Garner, who began presenting touring shows in Denver in 1961 and created Denver Center Attractions in 1979 at the behest of DCPA founder Donald R. Seawell, died July 19. The intimate Garner Galleria Theatre is named for him.

"I have lost a dear, dear friend and mentor," Weeks says. "He set me on a path that I would never have considered and I'm now completely grateful to have been exposed to theater and be able to make a living in it. He was a man of great integrity. Commercial theater has lost a great man."

When Weeks graduated, Garner offered to teach him the theater business. "And -- as I share with younger kids sometimes -- when an unexpected door opens, don't be afraid to go through it," he says.
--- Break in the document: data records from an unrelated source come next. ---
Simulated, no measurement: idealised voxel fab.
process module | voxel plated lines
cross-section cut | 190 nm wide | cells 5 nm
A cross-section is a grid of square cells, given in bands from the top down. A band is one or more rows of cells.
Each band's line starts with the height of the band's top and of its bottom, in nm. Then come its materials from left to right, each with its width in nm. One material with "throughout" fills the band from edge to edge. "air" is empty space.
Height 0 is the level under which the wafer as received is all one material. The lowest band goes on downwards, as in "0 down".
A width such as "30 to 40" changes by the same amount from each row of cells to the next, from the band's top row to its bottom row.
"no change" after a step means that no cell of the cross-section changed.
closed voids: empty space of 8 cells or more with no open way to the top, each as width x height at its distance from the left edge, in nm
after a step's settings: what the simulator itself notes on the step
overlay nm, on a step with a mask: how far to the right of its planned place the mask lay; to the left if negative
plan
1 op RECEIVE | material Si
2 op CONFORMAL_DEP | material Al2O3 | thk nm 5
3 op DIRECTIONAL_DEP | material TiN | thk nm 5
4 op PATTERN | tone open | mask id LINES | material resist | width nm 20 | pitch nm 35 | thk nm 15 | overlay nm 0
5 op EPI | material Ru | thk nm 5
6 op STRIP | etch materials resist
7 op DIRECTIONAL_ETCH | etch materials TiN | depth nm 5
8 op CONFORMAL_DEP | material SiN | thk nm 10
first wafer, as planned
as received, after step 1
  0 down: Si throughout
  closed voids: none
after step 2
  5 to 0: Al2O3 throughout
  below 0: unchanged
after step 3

If Weeks was intrigued by the offer, he became completely hooked on live performance when Garner acquired the first national tour of A Chorus Line soon after Weeks began working for him: "He told me that he refused to leave the general manager's office in New York until he had a signed contract. I had not had a great deal of exposure to theater. I would say, I'm going to stand in the back and watch for a few minutes. I went eleven times and stood through the entire show."

It is largely because of Garner -- and Weeks, his hand-picked successor -- that Denver has been an epicenter for Broadway touring shows for so many years. "The thing that was so joyous about Bob was that he took such pleasure in theater," says Weeks. "He especially loved the stars back in those days when they actually toured: Katherine Hepburn, Bette Davis. He loved his stars and he was a star."